Each light twin’s published VMC is usually marked on its airspeed indicator as a red radial line, but it changes with density altitude and bank angle, among other variables. Specifically, VMC decreases as density altitude increases.
Eventually, it will decrease to or below the airplane’s stalling speed. When the published VMC is less than VS, the FAA recommends artificially limiting rudder authority during the demonstration. Regardless, in no situation should the VMC demonstration proceed to a stall, which may be unrecoverable.
ACTUAL VMC
The actual VMC in flight depends on how you are operating the airplane. It is doubtful that you are flying it as precisely as the experimental test pilot that collected the VMC data. Their data was used to generate the published value. Normally, your actual VMC will be considerably higher.
When you lose an engine you must first maintain or increase airspeed, identify, verify and feather the dead engine. However, there are additional items to maintain control. Did you apply full rudder or enough to stop the heading change? The rudder is the primary control to compensate for the asymmetrical torque. Did you try to maintain wings level or did you establish the favorable bank into the good engine? Remember that maintaining a wings-level attitude will in all cases produce an actual VMC higher than if you are banked slightly toward the good engine. Worse than trying to keep the wings level, are you attempting to make a turn toward the dead engine?
There is an excellent description in a YouTube video “Multi-Engine Training – Part 2 – VMC (Minimum Control Speed)” by Martin Pauly with an excellent discussion of Vmc by Doug Rozendaal. Every
multi-engine airplane pilot should look at this video. I believe pilots get somewhat complacent with the yaw at the start because it begins slowly but once the vertical stabilizer/rudder’s critical angle of attack is reached it’s too late to correct it.
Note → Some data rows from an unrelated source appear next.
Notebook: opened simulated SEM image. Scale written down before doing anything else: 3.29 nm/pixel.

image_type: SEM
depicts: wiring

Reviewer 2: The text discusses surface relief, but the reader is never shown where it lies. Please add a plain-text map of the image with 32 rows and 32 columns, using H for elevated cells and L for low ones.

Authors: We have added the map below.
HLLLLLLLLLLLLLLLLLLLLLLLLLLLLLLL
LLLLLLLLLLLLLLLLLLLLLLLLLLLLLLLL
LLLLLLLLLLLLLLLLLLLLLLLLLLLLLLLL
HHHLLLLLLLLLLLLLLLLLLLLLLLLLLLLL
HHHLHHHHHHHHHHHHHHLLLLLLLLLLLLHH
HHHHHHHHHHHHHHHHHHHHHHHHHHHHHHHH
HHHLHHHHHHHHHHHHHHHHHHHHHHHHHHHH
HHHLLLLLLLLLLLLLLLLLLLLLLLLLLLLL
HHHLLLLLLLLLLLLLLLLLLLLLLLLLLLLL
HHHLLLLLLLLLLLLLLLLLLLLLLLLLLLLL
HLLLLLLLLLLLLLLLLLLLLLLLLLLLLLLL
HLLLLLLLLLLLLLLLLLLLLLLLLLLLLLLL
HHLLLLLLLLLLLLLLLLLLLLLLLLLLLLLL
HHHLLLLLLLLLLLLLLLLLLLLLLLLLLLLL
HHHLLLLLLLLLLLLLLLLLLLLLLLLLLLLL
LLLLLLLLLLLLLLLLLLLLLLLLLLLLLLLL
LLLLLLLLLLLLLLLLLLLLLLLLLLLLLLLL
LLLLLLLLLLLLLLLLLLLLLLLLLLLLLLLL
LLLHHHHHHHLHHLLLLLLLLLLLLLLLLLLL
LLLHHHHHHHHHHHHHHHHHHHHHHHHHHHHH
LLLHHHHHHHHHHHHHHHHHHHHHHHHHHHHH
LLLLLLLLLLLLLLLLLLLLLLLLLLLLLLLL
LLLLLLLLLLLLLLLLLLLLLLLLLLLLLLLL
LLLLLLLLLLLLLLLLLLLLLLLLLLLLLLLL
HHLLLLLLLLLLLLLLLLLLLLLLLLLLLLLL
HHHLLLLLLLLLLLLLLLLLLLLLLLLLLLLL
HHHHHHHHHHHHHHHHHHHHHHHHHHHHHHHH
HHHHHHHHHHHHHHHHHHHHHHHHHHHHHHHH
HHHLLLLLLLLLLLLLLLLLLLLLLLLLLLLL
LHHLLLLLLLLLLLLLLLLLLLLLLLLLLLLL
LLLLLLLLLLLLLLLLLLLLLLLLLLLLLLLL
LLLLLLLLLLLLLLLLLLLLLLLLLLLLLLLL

Likewise, Harry Horlings has an excellent YouTube video as well as several technical papers on VMC. He makes an excellent point on the criticality of banking into the good engine, i.e., lifting the dead. I’ve never seen the graphs he presented on the effect of bank angle on VMC and effect of weight and bank angle on VMC. Harry’s information is super, really valuable information that likewise should be reviewed by all multi-engine pilots.
The University of North Dakota Department of Aviation has on-line interactive trainers. One of these trainers is “One Engine Inoperative Aerodynamics.” It shows the advantage of the slight bank into the good engine vs keeping the wings level. If you select the wings level option, the actual VMC goes up as expected.
RUDDER STALL?
To keep the airplane under control you must do several things with deliberate but quick action. Primary among these is the yaw rate toward the failed engine has to be stopped quickly. If it isn’t stopped, the loss of control can happen very rapidly. It can be deceiving because the yaw may seem to start slowly, only to accelerate the longer the yaw rate persists. If the yaw rate persists and the slide slip becomes too great, the vertical stabilizer/rudder can stall and the airplane snap roll into the dead engine.
On October 30, 2014, a Beech B200 King Air crashed during initial climb from the Wichita Mid-Continent Airport (ICT) in Wichita, Kan. The solo pilot was killed and the airplane destroyed when it impacted a FlightSafety International training facility. Three in the building were fatally injured, two occupants sustained serious injuries and four occupants sustained minor injuries. Shortly after liftoff, the accident pilot reported to ATC that the left engine had failed. The NTSB analyzed surveillance video of the accident sequence, calculating that “the airplane’s sideslip angle as captured in the image of the airplane during the last second of flight showed that the airplane had a 29° nose-left sideslip, which would have required the application of a substantial left rudder input.”
The NTSB partially attributed the crash to incorrect rudder application. However, the result of a 29-degree sideslip likely would have caused a vertical stabilizer/rudder stall. Can you imagine a wing with a 29-degree angle of attack and it not stalling? Documentation for the Lockheed C-130T states: “If the airplane is maneuvered to abnormally high sideslip angles (15-20 degrees), a fin stall resulting in large yawing transients and a loss of directional stability can be encountered.”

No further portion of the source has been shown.